Taking a screenshot of the web page you’re browsing is a pretty straightforward task to complete. It’s almost second nature for users now to simply click on the “PrtScn” button on their keyboard to grab a screenshot. So why am I yapping about an ancient browsing feature that’s been in our lives since the 1980s roughly?
Here is why— I was using an XR headset recently and I needed to take a screenshot for something that I was working on — for that I had to click on two buttons simultaneously (i.e. the infamous power + volume up/down combo). This wasn’t really surprising, I have been using XR devices for a while and I am fully aware simultaneous button clicks are the default method to take screenshots. But it did get me thinking (typing?)… why is the default method so physically demanding? And why is it very similar to how we take screenshots on mobile phones even though the form factor and ergonomics of a mobile phone and a headset are so starkly different?
Join me in questioning some fundamental design choices in XR in this post to explore the rationale behind them.

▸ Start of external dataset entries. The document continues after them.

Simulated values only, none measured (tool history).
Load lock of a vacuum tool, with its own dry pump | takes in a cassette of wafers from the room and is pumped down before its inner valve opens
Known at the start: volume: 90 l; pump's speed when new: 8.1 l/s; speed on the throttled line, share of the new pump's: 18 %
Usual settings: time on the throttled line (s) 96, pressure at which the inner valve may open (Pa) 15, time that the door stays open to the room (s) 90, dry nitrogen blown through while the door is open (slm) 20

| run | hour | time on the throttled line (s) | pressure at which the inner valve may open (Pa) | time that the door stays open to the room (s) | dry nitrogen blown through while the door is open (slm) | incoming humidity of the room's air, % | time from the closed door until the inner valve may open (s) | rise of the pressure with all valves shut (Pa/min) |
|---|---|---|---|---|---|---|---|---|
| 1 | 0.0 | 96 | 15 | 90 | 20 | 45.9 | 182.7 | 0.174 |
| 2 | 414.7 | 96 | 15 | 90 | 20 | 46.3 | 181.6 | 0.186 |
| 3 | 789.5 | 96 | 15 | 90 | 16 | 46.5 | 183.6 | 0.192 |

Physically? At this point in time? Not at all! They look, weigh and feel different. But — they are both smart devices that are powered by similar (if not the same) operating systems. This is mainly why some user interaction methods and UI elements migrate in a way from a phone to an XR headset. For example — if you are using an Android phone, you need to press (and release) the power and volume down buttons simultaneously. Now if you use an Android XR headset, you will most likely be expected to carry out the same action to take a screenshot. This is also generally applicable to other operating systems for phones and their headset counterparts.
From a design/user experience point of view this makes perfect sense — users already have many years of experience in taking screenshots using this method on their phones so there is a minimal learning curve, and development wise — you’re minimising potentially duplicate work by re-using some of these components which can work across both devices. This all makes sense, but I do have a few issues with some of these user experience assumptions when it comes to the default method of tasking screenshots:
Same action, but more limbs
Taking a screenshot by clicking on two buttons simultaneously on a mobile phone can generally be done using one hand. Using an XR headset however, this manual action becomes bi-manual and requires the use of both hands to do comfortably — mainly due to the buttons being placed at opposite ends of the headset. More limbs means higher physical and mental loads — this is not to say that it’s impossible to press on two buttons simultaneously using one hand when wearing a headset, but it’s highly likely to be uncomfortable and also cause the headset to physically move slightly while worn, which accordingly affects the quality of the screenshot.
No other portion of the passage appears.